Builders and business owners with ideas of how the city can streamline the process which is often necessary before applying for a building permit are welcome to make suggestions before the Jan. 20 deadline. Suggestions should be returned to the planning department on the third floor of the Orillia City Centre.
"We have dissolved the planning advisory committee and that is saving six to eight weeks..." Lewis said.
Another change the city is already moving toward is a pre-consultation process, which is available to renovators and builders at no charge.
The city is also adding an early-stage mandatory meeting between the applicant and the city and/or Orillia Power and the Orillia Fire Department where necessary.
Dan Landry, Orillia's manager of economic development, said each resubmission adds about a month to the process.
The average length of time it takes to get a site-plan approval is three to five months. In some cases, it's as short as six weeks, and in complex cases, it takes much longer, Lewis said.
Andrew Fyfe, an audience member and planning consultant for Morgan Planning and Development Inc., said Orillia is neither the fastest nor slowest at site-plan approvals.
"Toronto is in a league of its own," he said. "I have customers who have had in applications for a year and a half and are saying, 'We're not getting anywhere.'"
On the other hand, small municipalities tend to be the fastest because applicants only have to deal with one or two people and he's seen industrial applications be approved in as little as two months.

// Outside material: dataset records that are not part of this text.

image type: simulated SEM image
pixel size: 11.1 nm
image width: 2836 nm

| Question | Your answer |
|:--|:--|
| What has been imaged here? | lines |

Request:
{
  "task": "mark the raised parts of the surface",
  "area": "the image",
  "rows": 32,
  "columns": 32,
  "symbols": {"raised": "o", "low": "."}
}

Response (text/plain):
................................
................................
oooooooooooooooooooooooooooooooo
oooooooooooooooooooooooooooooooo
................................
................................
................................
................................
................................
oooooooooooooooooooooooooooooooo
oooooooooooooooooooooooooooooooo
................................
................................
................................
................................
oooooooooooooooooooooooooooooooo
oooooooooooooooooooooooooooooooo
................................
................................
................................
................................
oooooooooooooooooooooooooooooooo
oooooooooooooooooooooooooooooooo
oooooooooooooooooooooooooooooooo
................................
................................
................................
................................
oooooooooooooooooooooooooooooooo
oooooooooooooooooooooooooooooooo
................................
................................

Audience member Leon Welch, owner of Nor-Weld Ltd., said, "We need a guidebook for non-developers."
"The rules change all the time, so it has be online on a city website so I'm not left holding a book that's two years old," Welch said.
Since the site-plan approval process was implemented in Orillia in 1999, it has undergone several changes with new legislation being passed, including the Lake Simcoe Protection Act and the new official plan.
Ian Sugden, director of planning and development, said other municipalities have such booklets and he could borrow one and customize it for Orillia.
Fyfe said he would like to see the city move to using a municipal co-ordinator who would take each applicant through the entire process. He would also like the see the site-plan process "knit together" with the building permit process.
Sugden said the city cannot get the building permit going before the site plan is complete. However, "we can get you in a position where you are ready the day you get your site plan approval."
Fyfe was pleased with the efforts the city is making and said it eliminates the adversarial nature of discussions.
"Everybody around the table is working for the solution."
Renovations that increase the building's footprint less than 15% don't need site-plan approval.